A Facial of One’s Own

In second year English lit, we studied an anthology of Indian women authors called Inner Courtyard. Named thus, because the inner courtyard of an old-fashioned Indian home – aangan, ungunn, zanaana whatever you call it in your culture and mother tongue – was traditionally a space for the women of the house. To sit and braid their hair, gossip, nap, bond and laugh freely. And by freely, I mean, without the unconscious editing of these behaviours that would otherwise happen in the presence of men.

But as homes shrunk, so did personal spaces. And the inner courtyard gave way to its more modern cousin: the beauty parlour. Where Indian ladies of the comparatively liberated 70s and 80s made their way, in search of the same things their forebears did: a little time and space away from being a wife, a mother, a daughter or a daughter-in-law. Where you could sit with nice-smelling goop on your face, read a magazine with ads about these new-fangled things called sanitary napkins and get your feet massaged by a woman with considerable forearm strength.

(Men did not get this, presumably. What else could explain the prevalance of “oh, you went to the parlour you say? But I don’t see any difference, har har.” The concept that the difference in the woman was something for you to spot boggles the mind. But as always, I digress.)

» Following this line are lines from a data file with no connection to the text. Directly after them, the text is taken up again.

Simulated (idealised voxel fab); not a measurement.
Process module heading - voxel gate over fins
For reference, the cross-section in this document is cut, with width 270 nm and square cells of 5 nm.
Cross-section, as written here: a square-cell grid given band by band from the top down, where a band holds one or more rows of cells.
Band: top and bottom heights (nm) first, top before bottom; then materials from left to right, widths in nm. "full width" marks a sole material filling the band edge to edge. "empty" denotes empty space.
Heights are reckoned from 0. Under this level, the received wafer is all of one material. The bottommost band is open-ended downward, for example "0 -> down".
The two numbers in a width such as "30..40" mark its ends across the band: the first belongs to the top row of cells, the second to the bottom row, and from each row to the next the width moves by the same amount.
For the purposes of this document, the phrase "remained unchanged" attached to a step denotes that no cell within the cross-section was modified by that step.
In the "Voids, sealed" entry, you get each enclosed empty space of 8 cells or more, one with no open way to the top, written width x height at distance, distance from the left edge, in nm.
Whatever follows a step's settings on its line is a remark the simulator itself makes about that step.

So, women went to parlours to get away from the Sturm und Drang (See: second year, English lit) of their homes and if they came back looking prettier, that was always a bonus. Yes, the haircut, the facial, the pedicure, was always the overt reason behind the parlour visit, but the implicit need was for an hour or two of not being asked what happened to Mowgli’s parents or why there was so much salt in the bhindi last night.

No, you sat in your chair, while the parlour woman told you what to do for your acne, and gossiped about other regulars and for a blissful few hours, you were quite literally, lost to the world of men.

Obviously, it was too good to last.

Because some asshole decided to fix what wasn’t broken in the first place and came up with the idea of unisex salons. Because if men and women are equal, and women can work in offices, then surely men can work in salons?

Yes, but, we said. Nobody listened. The sound of their own wokeness was deafening, probably.

So now you go to a salon, the receptionist smiles apologetically and says none of their female attendants are available, would madam like to try Suresh, he’s very good too.

And you want to say, no, madam would not like to try Suresh, thank you very much. Madam doesn’t find the idea of a calf massage by a random man very relaxing. Madam was looking forward to forgetting men exist for the next half hour and unfortunately Suresh looks very much like a man, his hot pink apron notwithstanding.

But no, you’re a 21st century woman. A feminist. With unshaved legs, because it’s fucking winter and you shouldn’t be expected to shave if you’re going to hibernate in jeans for three months.

So you shrug and say ‘Fine’. And sit with your jeans rolled to the knee as Suresh wonders aloud when your last pedicure was, gives you an unnecessary smirk when you say ‘A while ago’ and asks if you need a leg wax after this. And you try not to notice that the man sitting in the chair next to yours, getting a pedicure from your favourite, female, attendant, is stealing glances at you in the mirror. And deep in your independent, woman-of-the-world heart you yearn for the simplicity of the inner courtyard.